Q: What is the top brand of pocket knife?
A: This is somewhat subjective, and depends on what your needs are.  There are many great brands, but the ones that stand out are Benchmade, Spyderco and Kershaw for modern designs.  If you are looking for a traditional design, Buck or Case Cutlery are hard to beat.

Q: What’s the best way to clean a pocket knife?
A: There are many ways you can clean a folding knife, but all of them will require some type of debris and/or possibly rust removal as well as proper lubrication.  Rather than reinvent the wheel, here’s an excellent article by Boys Life on how to properly clean and restore a dirty knife.

Q: Is it legal to carry a pocket knife?
A: This is a complicated Answer.  It truly depends on your state.  Different states have different laws, and knife laws are generally governed at the state level because knives are tools.  If you want to be safe with what you carry, find a knife that is more of a utility knife (think stockman or traditional design) and not something that looks like a tactical knife.  Here’s a good article by Gizmodo that breaks down what most states restrict when it comes to knife types (switchblades aren’t popular).
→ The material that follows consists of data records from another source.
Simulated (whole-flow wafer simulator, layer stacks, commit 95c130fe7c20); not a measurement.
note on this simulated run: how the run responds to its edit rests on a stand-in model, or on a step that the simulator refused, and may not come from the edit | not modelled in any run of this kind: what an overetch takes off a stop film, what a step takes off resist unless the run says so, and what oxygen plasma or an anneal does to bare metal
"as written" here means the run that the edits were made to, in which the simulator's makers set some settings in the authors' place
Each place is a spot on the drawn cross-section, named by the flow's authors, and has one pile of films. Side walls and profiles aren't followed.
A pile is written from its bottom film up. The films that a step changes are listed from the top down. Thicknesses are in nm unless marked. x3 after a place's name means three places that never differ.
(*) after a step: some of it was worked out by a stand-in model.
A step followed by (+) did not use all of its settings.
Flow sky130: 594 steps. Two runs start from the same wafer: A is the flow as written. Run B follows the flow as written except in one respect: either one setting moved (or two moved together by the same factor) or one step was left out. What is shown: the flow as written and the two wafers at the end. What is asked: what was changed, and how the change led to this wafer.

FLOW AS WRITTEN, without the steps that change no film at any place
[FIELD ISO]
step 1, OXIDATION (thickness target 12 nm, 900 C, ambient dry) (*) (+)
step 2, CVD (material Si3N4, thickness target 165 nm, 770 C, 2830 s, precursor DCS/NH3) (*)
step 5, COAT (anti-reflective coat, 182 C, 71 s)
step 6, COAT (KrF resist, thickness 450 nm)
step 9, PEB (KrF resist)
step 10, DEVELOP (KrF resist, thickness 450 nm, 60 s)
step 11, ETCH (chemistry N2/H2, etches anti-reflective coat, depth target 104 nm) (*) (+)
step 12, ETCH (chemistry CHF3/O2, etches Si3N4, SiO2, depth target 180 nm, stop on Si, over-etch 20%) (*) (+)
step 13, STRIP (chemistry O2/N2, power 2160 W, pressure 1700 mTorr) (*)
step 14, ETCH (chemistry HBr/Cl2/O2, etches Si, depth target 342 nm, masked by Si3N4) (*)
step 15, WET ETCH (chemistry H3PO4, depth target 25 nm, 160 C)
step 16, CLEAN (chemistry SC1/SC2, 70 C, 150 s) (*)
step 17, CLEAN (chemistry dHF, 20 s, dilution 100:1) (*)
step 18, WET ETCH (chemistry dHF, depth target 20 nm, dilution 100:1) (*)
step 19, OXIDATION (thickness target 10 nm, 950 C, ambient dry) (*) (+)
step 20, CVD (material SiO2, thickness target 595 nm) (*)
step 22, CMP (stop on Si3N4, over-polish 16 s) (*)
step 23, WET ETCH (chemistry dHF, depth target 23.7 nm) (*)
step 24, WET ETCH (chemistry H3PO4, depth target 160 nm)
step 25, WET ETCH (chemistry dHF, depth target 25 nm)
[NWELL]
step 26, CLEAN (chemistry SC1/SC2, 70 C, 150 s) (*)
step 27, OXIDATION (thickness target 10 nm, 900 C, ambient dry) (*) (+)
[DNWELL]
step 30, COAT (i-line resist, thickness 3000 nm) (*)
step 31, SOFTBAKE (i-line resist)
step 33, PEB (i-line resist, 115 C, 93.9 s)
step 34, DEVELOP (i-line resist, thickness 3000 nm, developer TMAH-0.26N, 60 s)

Q: How do I sharpen a pocket knife?
A: Sharpening any blade is pretty standard.  While it may be different based on the size or length of the blade, you can follow the guidelines we have outlined here that will walk you through how to properly sharpen any knife.  You’ll want to make sure you pick up a pocket knife sharpener that you can carry with you if you plan to spend time out in the wilderness and want to be able to sharpen your blade on the go.

Q: How can you improve a cheap pocket knife?
A: Rather thank improving something that was low cost to begin with, we recommend that you save your money and purchase something that will last a long time.  Some of the editors on staff at Wilderness Today have had the same knife for 10+ years because they spent a little more on a premium brand/model.

Q: What’s the best “outdoorsy” folding pocket knife?
A: This is subjective, but really any knife can function in the outdoors.  If you are looking for something that you can carry with you while you camp, just make sure you get something with a pocket clip so it doesn’t fall out while you are managing tasks around your campsite.

Q: What’s the best EDC pocket knife that’s light weight?
A: This is relative to both the size and materials the knife is made of.  Typically speaking, handles made from some type of carbon or high grade plastic will be lighter than handles made from bone.  If you want something that’s extremely light weight, look for a smaller knife that can fit in the palm of your hand.

Q: What’s the best folding knife for a boy scout?
A: Typically boy scouts will use more traditionally designed knives.  You’ll want to look at a stockman model that has multiple uses.  Swiss army knives are also good for boy scouts because of the multiple utility tools they carry.


So What’s the Best Pocket Knife for the Money?

Let’s start off by saying that any knife on this list should be completely sufficient for any task you throw at it.  It doesn’t matter if you are looking for a modern every day carrier that looks more tactical in nature, or are just looking for a traditional Stockman.  All the knives on this list are solid choices and will function well for whatever your needs are.

It’s safe to say that after all of this we’ve come up with a few of our favorites which we will list below in order of styles:

Modern EDC Knife Choices:

Top Modern Folding Knife Choice:  Kershaw Ken Onion Blur

Top Choice if You have a healthy Budget:  Benchmade 940 Osborne

Traditional Pocket Knife Choices:

Top Traditional Lockback:  Buck Folding Hunter Knife

Top Stockman:  Buck 301 Stockman

As you can see, when choosing a pocket knife, there many different types to choose from and each one features a different number of blades with different blade designs combined with different handle patterns in different sizes.

Regardless of your intended purpose for the knife, there is undoubtedly a modern or traditional pocket knife pattern that will suite your every day carry needs.